Since Diablo Immortal was infamously announced at BlizzCon 2018, a lot of eyes have been on Blizzard and Activision. While the partnership between the two has long been seen as unique in the respect that both sides didn’t cross over much, that may be in the process of changing in a big way. A second big report from Kotaku’s Jason Schreier has been released, this time focusing on Blizzard undergoing big finance changes through 2018. While there’s no way to know for sure, the report frames the changes as being the result of Activision’s influence.
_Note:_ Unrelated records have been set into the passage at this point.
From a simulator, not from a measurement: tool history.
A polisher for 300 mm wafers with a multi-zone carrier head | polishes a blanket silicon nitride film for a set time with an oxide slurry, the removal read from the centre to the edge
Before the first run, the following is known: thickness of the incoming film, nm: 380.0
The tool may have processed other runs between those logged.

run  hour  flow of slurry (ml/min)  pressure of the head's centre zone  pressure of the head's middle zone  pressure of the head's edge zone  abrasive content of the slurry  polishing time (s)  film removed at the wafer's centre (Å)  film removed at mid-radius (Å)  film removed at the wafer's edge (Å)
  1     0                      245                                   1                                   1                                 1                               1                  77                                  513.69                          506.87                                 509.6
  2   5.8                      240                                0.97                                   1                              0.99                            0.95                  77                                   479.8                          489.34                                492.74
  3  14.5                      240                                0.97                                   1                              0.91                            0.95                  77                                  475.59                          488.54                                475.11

Yesterday, we reported on Blizzard offering employee buyouts, with dozens of employees in Blizzard’s UK customer support team taking them this year. But that’s not nearly all of it. According to Schreier’s report, the finance department has been beefed up within Blizzard, and any other department that isn’t directly involved with game development has been seeing budget cuts. According to a former employee, Blizzard has been actively looking for ways to cut costs that would avoid negative press coverage, hence the expansion of Blizzard’s Career Crossroads program, which is where the buyouts come from.
Another key part of this is that while cutting costs elsewhere, Blizzard is actively hiring in its game development department. It seems like while cutting overhead costs, Blizzard (assuming everything in this report is true of course) is also planning to games more frequently than it has in the past. At the same time, according to unnamed sources who spoke to Schreier, finance has had much more of a presence in meetings and decision-making than it has before.
Whatever ends up happening with Blizzard, it seems like we’ll be seeing the results sooner rather than later.